Commodities led gains last year as stocks, bonds, the dollar and raw materials rose together for the time since 2005 after the global economic recovery proved resilient.
The Thomson Reuters/Jefferies CRB index of 19 raw materials gained 17 percent in 2010. The MSCI All Country World Index of stocks rose 13 percent with dividends reinvested. Global bonds returned 4.7 percent as of Dec. 30, based on Bank of America Merrill Lynch’s Global Broad Market Index. The U.S. Dollar Index, a gauge against six counterparts, added 1.5 percent. The CRB outpaced the other measures for the first time since 2007.
Investors snapped up raw materials as China’s growth, the fastest of any major economy, spurred record demand for sugar and soybeans and rising imports of copper. Financial assets were also bolstered by low global interest rates and as the Federal Reserve pumped $600 billion in the U.S. economy, the world’s largest.

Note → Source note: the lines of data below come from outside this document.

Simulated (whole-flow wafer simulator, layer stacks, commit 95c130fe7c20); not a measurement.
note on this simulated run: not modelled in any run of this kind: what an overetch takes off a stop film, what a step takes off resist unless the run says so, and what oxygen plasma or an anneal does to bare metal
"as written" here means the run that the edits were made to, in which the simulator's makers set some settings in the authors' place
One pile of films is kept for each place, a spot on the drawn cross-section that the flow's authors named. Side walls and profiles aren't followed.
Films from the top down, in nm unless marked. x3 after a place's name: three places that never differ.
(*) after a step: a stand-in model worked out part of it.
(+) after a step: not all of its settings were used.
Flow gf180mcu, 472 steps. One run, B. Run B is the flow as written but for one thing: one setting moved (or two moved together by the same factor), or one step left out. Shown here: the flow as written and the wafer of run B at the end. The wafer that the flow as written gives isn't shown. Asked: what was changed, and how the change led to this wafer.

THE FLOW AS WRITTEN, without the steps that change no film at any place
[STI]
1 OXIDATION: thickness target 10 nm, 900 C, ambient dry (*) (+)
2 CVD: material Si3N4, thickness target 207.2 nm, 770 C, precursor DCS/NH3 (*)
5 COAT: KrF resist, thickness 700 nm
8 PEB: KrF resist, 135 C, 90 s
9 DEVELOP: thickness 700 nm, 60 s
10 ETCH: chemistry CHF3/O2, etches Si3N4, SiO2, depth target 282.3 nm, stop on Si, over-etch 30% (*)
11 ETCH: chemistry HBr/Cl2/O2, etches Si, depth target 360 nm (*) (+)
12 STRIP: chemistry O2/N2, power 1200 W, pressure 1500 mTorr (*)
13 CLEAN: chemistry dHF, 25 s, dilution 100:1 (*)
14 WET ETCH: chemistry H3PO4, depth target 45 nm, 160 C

“We had support from fiscal and monetary policy that propped up prices of most asset classes,” said Walter “Bucky” Hellwig, who helps oversee $17 billion at BB&T Wealth Management in Birmingham, Alabama. “There is also more certainty that we will not hit the double dip, and that created fundamental demand.”
Commodity prices beat gains in stocks, bonds and the dollar last year as China, the biggest user of everything from cotton to copper to soybeans, led the recovery from the first global recession since World War II. At the same time, crops were ruined by Russia’s worst drought in at least a half century, flooding in Canada and parched fields in Kazakhstan, Europe and South America.
‘Incredibly Strong’
“This year has been incredibly strong,” said Nic Johnson, who helps manage about $24 billion in commodities at Pacific Investment Management Co. in Newport Beach, California. “You’ve had strong growth from China that put a bid into copper, and global crop problems cause huge rallies.”
Gains in the CRB were led by cotton, which surged 92 percent last year, reaching a record Dec. 21, on speculation that supply would fail to keep pace with rising demand in China. Silver, the precious metal most used in industry, jumped 84 percent as it attracted investors betting on both faster and slower economic growth. Corn added 52 percent and coffee climbed to a 13-year high as inventories shrunk and bad weather threatened crops in South America.
10 Percent Growth
China’s economy expanded more than 10 percent last year, according the median of 18 economists’ estimates compiled by Bloomberg. While growth will slow to 9 percent this year, that will still be three times the rate of the U.S. and six the times the speed of the euro region, based on Bloomberg surveys of as many as 69 economists.
“There is no doubt that demand is coming from China, and there are other emerging markets where demand grew,” said James Paulsen, who oversees $350 billion as the chief investment strategist at Minneapolis-based Wells Capital Management. “Commodities have gone up because the economy was gearing up. It became a sustainable global economic recovery.”
Raw materials rebounded in the last two quarters, with the CRB surging 29 percent since June 30. That’s the best second- half performance since the index debuted in late 1956. In the first six months, the gauge lost 8.8 percent.
Seventeen of 19 commodities tracked by the CRB rose last year. Natural gas lost 21 percent and cocoa fell 7.7 percent.
December Rally
In December, the commodity gauge jumped 10 percent. That compares with a 7.3 percent advance for the MSCI All Country World Index and a 0.7 percent drop for bonds. The U.S. Dollar Index lost 2.1 percent. The Standard & Poor’s 500 Index added 6.7 percent with dividends reinvested, and returned 15 percent in 2010.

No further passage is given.